Kildare TD Patricia Ryan said she felt pushed to resign from Sinn Féin as she felt she was not being listened to – and she questioned some processes in the political party, including having questions to party leader Mary Lou McDonald “vetted”.
The former Sinn Féin TD said she was “curtailed”, “undermined” and “intimidated”.
Ms Ryan, who was first elected to the Dáil in 2020, resigned from the party this week and will contest the next election as an independent.
Speaking on the Kildare Today programme on Kfm Radio, Ms Ryan said the decision was not an easy one to make having worked for Sinn Féin in a voluntary capacity for 15 years.
Ms Ryan said she had been “unhappy for quite a while” within the party, describing her decision to resign as a “very hard” one to make and one she has been reckoning with for the past 18 months.
In 2019, she was elected to Kildare County Council, before being elected to the Dáil in 2020 having topped the poll in Kildare South.
However, her relationship with the party has come to a bitter end as she tendered her resignation earlier this week and announced on Friday that she would finish her term as TD for Kildare South as an Independent and will also run as an Independent candidate in the upcoming elections.
“I suppose if you’re not happy within the structure, well then you have to move on,” she said.

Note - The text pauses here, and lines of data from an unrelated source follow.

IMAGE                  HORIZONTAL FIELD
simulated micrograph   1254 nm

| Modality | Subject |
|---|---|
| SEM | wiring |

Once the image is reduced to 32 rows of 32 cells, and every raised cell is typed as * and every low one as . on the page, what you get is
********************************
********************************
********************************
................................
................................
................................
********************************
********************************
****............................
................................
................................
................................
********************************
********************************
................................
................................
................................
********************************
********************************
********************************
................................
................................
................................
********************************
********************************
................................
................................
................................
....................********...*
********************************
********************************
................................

“There were a few issues I wasn’t happy with. I felt that there were issues within the grassroots of the party in Kildare South and that the party wasn’t dealing with those issues, and despite having asked the party to deal with the issues for quite a while, it was left to fester.
“I felt that if issues were not being dealt with, I couldn’t work to the full capacity that I was elected to do and I felt it either had to be sorted or I had to go.”
Ms Ryan insisted there was “never a falling out” but she felt “curtailed” in what she could post on social media, using the example of an “encampment in the Curragh”, an issue which she said a number a constituents had raised with her.
Ms Ryan said she wrote to Defence Minister Micheál Martin about the issue and shared this information on her Facebook page, adding that she had been “asked to take it down by the grassroots of the members” as her posts had “hurt some members of the party”.
“I felt A, why was I being asked to take down stuff I was putting up because I was helping? B, it was my social media, it wasn’t theirs and C, I was elected to do a job and if I’m going to be curtailed and put in a position that I can’t do that job, well I’m not doing the job people elected me to do.”
Ms Ryan told KFM that she also took issue with having questions to party leader Mary Lou McDonald “vetted” before a member could ask them.
“There were other issues around asking members if they were going to a meeting, to come along and to say, ‘Well, we would really like to see your questions before you ask the leader.’
“Why would you ask somebody that’s a member of a party to come along and have their questions vetted that they’re going to ask the leader of the party? If you’re a member of a party, you should be able to openly and equally ask that question without it being curtailed.”
She also believed the party did not listen when told by members that it had taken the wrong position on the family and care referendums, adding that Sinn Féin admitted they got it wrong “a little too late”.
Ms Ryan said her feelings about the party and her membership have been “rumbling for about 18 months”.
“I have had many, many sleepless nights over this and many, many hard decisions. I worked for Sinn Féin for the last 15 years in a voluntary capacity initially, then I came up and became a councillor and then a TD so this isn’t something that I would rest easy with.”
She added: “If you have a situation where you have members in any party who are undermining a sitting TD by what they do then you have a problem.”
Asked whether she felt “pushed” to resign, Ms Ryan said: “Yes, I do. I absolutely do. I feel that when you go to somebody and you ask them for help because they are not sorting out internal issues and that help is not forthcoming, you either stick with your integrity and do what you think is the right thing for you and your constituents, or you stay put and do nothing.”
She said she felt pushed by the national leadership of the party – but not party leader Mary Lou McDonald – as issues she raised were not addressed.
“I feel we’re down in the polls because they don’t listen to those of us who are asking them to listen and it’s unfortunate.”
Ms Ryan said the party wanted her to contest the upcoming selection convention for Kildare South but she believed she could not continue in the party.
She emphasised that she did not feel pushed by party leader Mary Lou McDonald, but that Ms McDonald “assured me that they would look into everything and would get things addressed” when they last spoke four weeks ago.
“I don’t feel pushed (by Ms McDonald). I feel I’m leaving because I feel I’m not the right fit anymore for the party and it doesn’t sit comfortably with me and that’s why I’m leaving.”
She said the party is not performing well in the polls because “they’re not listening to members and they’re not listening to some of their TDs.”
“I can’t sit here and lie. I have to say it like it is. This is my feeling. Others may disagree with this and that’s their prerogative to do that but this is how I feel and this is where I’m going.”
The Irish Independent have contacted the Sinn Féin party for a response.